Second partial derivative test intuition
Hey everyone! So, in the last video, I introduced this thing called the second partial derivative test. If you have some kind of multi-variable function, or really just a two-variable function, is what this applies to—something that's f of X, Y—and it outputs a number when you're looking for places where it has a local maximum or a local minimum.
The first step, as I talked about a few videos ago, is to find where the gradient equals 0. Sometimes, you'll hear these called critical points or stable points, but inputs where the gradient equals zero, and that's really just a way of compactly writing the fact that all the partial derivatives are equal to zero.

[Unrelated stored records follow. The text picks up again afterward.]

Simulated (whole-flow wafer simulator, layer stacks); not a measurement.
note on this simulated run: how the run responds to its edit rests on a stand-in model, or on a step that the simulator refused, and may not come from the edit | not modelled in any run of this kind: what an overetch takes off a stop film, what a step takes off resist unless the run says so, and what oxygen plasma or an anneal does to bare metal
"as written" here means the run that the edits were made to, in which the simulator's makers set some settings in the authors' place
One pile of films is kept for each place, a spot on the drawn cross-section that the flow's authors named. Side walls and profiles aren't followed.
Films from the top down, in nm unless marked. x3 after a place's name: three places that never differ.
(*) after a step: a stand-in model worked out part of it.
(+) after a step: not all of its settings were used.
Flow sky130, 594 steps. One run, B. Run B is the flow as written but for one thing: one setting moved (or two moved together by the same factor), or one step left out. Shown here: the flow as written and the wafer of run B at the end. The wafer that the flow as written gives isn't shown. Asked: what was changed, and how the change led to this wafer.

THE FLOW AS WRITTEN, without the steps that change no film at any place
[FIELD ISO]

Now, when you find a point like this, in order to test whether it's a local maximum or a local minimum or a saddle point—without actually looking at the graph, because you don't always have the ability to do that at your disposal—the first step is to compute this long value. This is the thing I want to give intuition behind, where you take all three second partial derivatives: the second partial derivative with respect to X, the second partial derivative with respect to Y, and the mixed partial derivative, where first you do it with respect to X, then you do it with respect to Y.
You compute this value where you evaluate each one of those at your critical point. You multiply the two P or second partial derivatives and then subtract off the square of the mixed partial derivative. Again, I'll give intuition for that in a reason, but right now we just kind of take it over.
Alright, I guess you compute this number and if that value H—if that value H—is greater than zero, what it tells you is that you definitely have either a maximum or a minimum. So, you definitely have either a maximum or a minimum. To determine which one, you just have to look at the concavity in one direction.
So, you'll look at the second partial derivative with respect to X, for example, and if that was positive, that would tell you when you look in the X direction there's a positive concavity. If it was negative, it would mean a negative concavity.
A positive value for that second partial derivative would mean a local minimum, and a negative value would mean a local maximum. So, that's what it means if this value H turns out to be greater than zero.
If this value H turns out to be less than zero—strictly less than zero—then you definitely have a saddle point. A saddle point, which is neither a maximum nor minimum, it's kind of like there's disagreement in different directions over whether it should be a maximum or minimum.
If H equals zero, the test isn't good enough; you would have to do something else to figure it out.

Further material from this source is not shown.